NETGEAR is aware of a growing number of phone and online scams. To learn how to stay safe click here.
Forum Discussion
JinTu
Aug 26, 2021Star
LM1200 repeatedly dropping link
I recently purchased an LM1200-100NAS to serve as an LTE failover connection for my homelab and noticed a strange issue while setting up my pfSense-based router to use the LM1200 as a secondary WAN c...
labellama
Mar 18, 2022Tutor
JohnPeng & Et al.
What a troubling issue indeed. Please read below for what I've discovered, if you've been reading this topic for months you'll find it quite interesting.
AT&T hotspot SIM works fine using Bridge Mode in my LM1200, no link dropping no lost IP addresses, this we know already.
All of my testing was done using a MikroTik hAP ac2 running 7.1.3 software for reference.
The Verizon hotspot SIM on our business account in the LM1200 in Bridge Mode receives an IP then drops the ethernet link approximately 26 seconds later and of course loses the IP address, then approximately 23 seconds later the ethernet link is recovered and the cycle repeats. This is the first time I've seen the behavior documented to this level of detail.
I decided to leave the hAP ac2 running all night long, utilizing the LM1200 with the Verizon SIM and left no devices connected to the router. Curiously the Verizon LTE connection never dropped while no other devices were connected to the router. Further, the ZeroTier VPN connection stayed stable and I was able to remotely access the hAP ac2 without issue. This behavior was most curious and so began my attempt at a theory of why. I had something to do with devices connected behind the NAT of the hAP ac2. Sure enough when I connected a device to the router the next morning the LM1200's connection began the drop and reconnect behavior described above.
What is different when the router connects via the Verizon IP vs though the NAT of the router? Should be nothing, right? A proper NAT translates the device IPs behind it and Verizon shouldn't know any better. How could Verizon know? After digging back into years of IP header theory back in my college days, I had mine (it took a few days) - and it was the TTL value was wrong.

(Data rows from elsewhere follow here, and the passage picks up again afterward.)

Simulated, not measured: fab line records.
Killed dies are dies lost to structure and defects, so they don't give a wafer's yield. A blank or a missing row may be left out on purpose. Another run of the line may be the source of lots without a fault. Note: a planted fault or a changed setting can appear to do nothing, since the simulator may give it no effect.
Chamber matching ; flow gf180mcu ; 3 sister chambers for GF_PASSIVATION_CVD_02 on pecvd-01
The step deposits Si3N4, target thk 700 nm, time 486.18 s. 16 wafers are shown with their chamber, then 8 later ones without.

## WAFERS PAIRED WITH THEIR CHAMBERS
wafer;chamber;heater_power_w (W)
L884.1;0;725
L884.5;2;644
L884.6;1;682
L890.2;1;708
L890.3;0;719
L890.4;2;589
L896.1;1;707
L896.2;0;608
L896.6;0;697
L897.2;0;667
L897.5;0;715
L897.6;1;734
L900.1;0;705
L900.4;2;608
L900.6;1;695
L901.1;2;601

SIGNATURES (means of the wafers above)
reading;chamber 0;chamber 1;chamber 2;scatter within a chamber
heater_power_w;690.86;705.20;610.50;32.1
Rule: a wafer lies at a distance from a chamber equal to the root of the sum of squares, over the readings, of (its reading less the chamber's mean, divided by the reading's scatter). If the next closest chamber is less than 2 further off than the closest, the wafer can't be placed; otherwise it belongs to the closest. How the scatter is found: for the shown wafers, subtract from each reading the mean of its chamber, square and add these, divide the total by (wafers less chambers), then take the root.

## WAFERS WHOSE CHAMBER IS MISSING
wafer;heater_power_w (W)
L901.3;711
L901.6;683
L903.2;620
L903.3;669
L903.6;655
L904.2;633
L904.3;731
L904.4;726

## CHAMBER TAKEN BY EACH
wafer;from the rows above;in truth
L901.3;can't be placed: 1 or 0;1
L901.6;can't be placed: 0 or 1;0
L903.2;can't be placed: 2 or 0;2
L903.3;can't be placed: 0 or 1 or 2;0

I added a rule in the hAP ac2 that adds 1 to the TTL of all IP packets passing though the NAT. After doing that, the Bridge Mode connection became solid. No cycling of the ethernet link, nor IP addresses releasing and renewing. Of course, upon removing the rule adding 1 to the TTL the connection is dysfunctional as described above. After dozens of tests, the behavior is controllable and predicable based upon the TTL change.
Ok, so your thinking then the Netgear programmers just need to fix this by adding 1 to the TTL when the LM1200 is in Bridge Mode. Wrong!
Just for giggles (does anyone really giggle in these moments?) I decided to really go for it and see what the heck was going on and see if I could determine who's issue it was, now that I'd confirmed what it was. No need to blame Netgear if indeed they were not at fault. It's easy and that's wrong.
Since the hAP ac2 has a USB port and supports the Verizon USB730L functioning as a pass though bridge device I decided to do an experiment with the same Verizon SIM used in the testing with the LM1200. Surprisingly both the USB730L and the LM1200 exhibit the same behavior where the connection is unstable with an unmanipulated TTL and adding 1 to the TTL stabilizes the connection.
Verizon's network used to work properly without TTL manipulation with the USB730L and the hAP ac2. At some point it stopped working. I thought it was a bug in the hAP ac2s software and said well hopefully they'll fix it someday. It wasn't the hAP ac2s software, something has changed Verizon's network, I'm not sure when it changed it's been a while. This is Verizon's issue, not Netgear's.
Unfortunately, I don't know how to get this to the right folks at Verizon. Most people who hear this are going to think it's network gibberish when attempting a support call. I tried to get help from Netgear regarding the device and was promised a call back the next day, the call never came and my Case #: 45696214 was closed in 7 days because I was unresponsive. This is where Netgear is at fault. I'm utterly disappointed in Netgear support, closing the case with no call back is absolutely unacceptable.
Hopefully this helps someone.
--Mike
- JinTuMar 20, 2022Star
labellama this is an interesting discovery. I just did a quick check and by default my pfSense-based router is setting the TTL (and hop limit for IPv6) to 64 for the gateway health checks (but this varies for other traffic on failover) What is the minimum TTL/hop limit that you are seeing on egress from the hAP ac2 after making this change?